Intel-XE Archive on lore.kernel.org
 help / color / mirror / Atom feed
From: Matthew Brost <matthew.brost@intel.com>
To: <intel-xe@lists.freedesktop.org>
Subject: [Intel-xe] [RFC PATCH 5/7] drm/xe: Take in-syncs into account when num_execs or num_binds == 0
Date: Wed,  6 Dec 2023 21:57:27 -0800	[thread overview]
Message-ID: <20231207055729.438642-6-matthew.brost@intel.com> (raw)
In-Reply-To: <20231207055729.438642-1-matthew.brost@intel.com>

Wait on in-syncs before signaling out-syncs if num_execs or num_binds ==
0 in execbuf IOCTL or VM bind IOCTL respectfully.

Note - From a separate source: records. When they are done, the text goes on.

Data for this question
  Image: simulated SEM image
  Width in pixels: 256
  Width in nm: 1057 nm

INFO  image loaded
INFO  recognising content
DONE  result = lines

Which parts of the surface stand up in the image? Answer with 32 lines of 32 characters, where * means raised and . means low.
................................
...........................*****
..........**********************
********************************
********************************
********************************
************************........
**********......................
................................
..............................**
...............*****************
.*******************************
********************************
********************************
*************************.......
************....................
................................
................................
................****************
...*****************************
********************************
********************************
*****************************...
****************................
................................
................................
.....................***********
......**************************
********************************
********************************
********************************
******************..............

v2: Wait on last fence in addition to in-fences (Thomas)
v3: Use function for in-fence signaling

Signed-off-by: Matthew Brost <matthew.brost@intel.com>
---
 drivers/gpu/drm/xe/xe_exec.c | 10 ++++-
 drivers/gpu/drm/xe/xe_sync.c | 74 ++++++++++++++++++++++++++++++++++++
 drivers/gpu/drm/xe/xe_sync.h |  5 +++
 drivers/gpu/drm/xe/xe_vm.c   | 41 ++++++++++++++++----
 4 files changed, 121 insertions(+), 9 deletions(-)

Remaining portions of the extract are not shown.